EU carbon price rout “overdone”, but buy with caution -SocGen

Published 17:51 on February 16, 2016  /  Last updated at 09:35 on February 17, 2016  /  EMEA, EU ETS

Analysts at French investment bank Societe Generale on Tuesday slashed their EU Allowance price estimates by 24% across the board but said the recent price rout has been overdone, recommending that its clients buy with caution.

Analysts at French investment bank Societe Generale on Tuesday slashed their EU Allowance price estimates by 24% across the board but said the recent price rout has been overdone, recommending that its clients buy with caution.

The analysts predict that front-year EUA prices will end 2016 at €6.80, they wrote in an emailed report, down from their previous view of €9.00 published last September but 45% above current levels near €4.70.

Prices are then seen creeping up to €7 by the end of 2017, SocGen said, adding that EUAs should continue to increase steadily to €7.80 by the end of 2020.  Those forecasts were below the bank’s previous respective estimates of €9.23 and €10.22.

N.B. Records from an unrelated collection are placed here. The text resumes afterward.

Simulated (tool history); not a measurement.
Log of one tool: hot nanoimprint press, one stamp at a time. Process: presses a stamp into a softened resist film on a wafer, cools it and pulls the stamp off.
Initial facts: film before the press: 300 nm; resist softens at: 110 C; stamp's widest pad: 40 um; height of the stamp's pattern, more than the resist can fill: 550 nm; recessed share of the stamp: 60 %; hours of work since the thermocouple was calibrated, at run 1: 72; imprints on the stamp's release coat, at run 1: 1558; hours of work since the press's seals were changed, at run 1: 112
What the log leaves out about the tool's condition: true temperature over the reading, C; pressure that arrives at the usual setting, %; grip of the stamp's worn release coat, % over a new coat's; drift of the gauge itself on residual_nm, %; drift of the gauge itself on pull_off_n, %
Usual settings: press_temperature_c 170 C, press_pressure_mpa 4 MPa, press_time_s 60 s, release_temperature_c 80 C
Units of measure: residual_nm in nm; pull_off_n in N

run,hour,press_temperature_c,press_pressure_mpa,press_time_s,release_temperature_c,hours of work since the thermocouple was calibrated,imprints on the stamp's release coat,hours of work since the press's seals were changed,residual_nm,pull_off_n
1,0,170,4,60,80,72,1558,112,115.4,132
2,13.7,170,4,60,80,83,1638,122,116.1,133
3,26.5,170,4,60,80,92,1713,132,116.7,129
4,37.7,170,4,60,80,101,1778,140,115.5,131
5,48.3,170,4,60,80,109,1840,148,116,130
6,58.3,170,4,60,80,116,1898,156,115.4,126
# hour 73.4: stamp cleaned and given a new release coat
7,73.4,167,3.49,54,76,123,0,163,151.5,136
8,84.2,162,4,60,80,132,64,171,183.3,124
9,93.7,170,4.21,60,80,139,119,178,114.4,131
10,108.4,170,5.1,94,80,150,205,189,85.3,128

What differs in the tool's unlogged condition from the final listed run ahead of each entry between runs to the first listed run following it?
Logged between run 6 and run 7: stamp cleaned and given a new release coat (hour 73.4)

Dec-16 EUA futures are down by more than 40% since the end of 2015, in a rout thought to be fuelled mainly by speculative selling and exacerbated by both industrials offloading spare allowances and utilities declining to buy at their historical rates.

“We believe the current move to be overdone. Thus, we expect a rebound, and possibly a sharp one. We quantify this in the order of 20-30% … [with] prices having the potential to reach and pass the €6 mark by the end of Q1,” SocGen’s European power, coal and carbon analyst Paolo Coghe wrote.

“That said, while the current price level represents an attractive entry point, with pay-off skewed to the upside, we do not expect prices to bounce significantly any time soon unless the current poor macro[economic] and low fuel price environment changes for the better.”

**Click here to see Carbon Pulse’s analyst EUA price poll for Q1-2016**

Carbon prices have tumbled so far this year alongside wider energy prices including German power, European coal, and crude oil.

However, EUAs gained throughout much of 2015, posting an 11% gain for the year before starting to fall precipitously in the new year.  In contrast, peripheral electricity and fuel prices have been on the decline for several years.

“Carbon prices had been up trending for a long time, while the global macro situation (and that of commodities in particular) has deteriorated, and so one cannot exclude a contagion effect [in the EUA price decline],” Coghe wrote.

“Given the prevailing low fuel price environment, the fact that carbon prices showed a positive uptrend – essentially unabated – since mid-2013 ought to have raised some flags … Carbon’s nearly continuous price increases for 2014 and 2015 had gotten out of sync with coal and power, carbon’s ‘underlyings’.”

Coghe said his analysis showed that some recent EUA trading positions were opened and closed in short succession, pointing to speculative rather than compliance-driven activity.

He added that he sees front-year EUA prices entering the second half of 2016 at €6.90, representing a 47% rise on Tuesday’s closing price.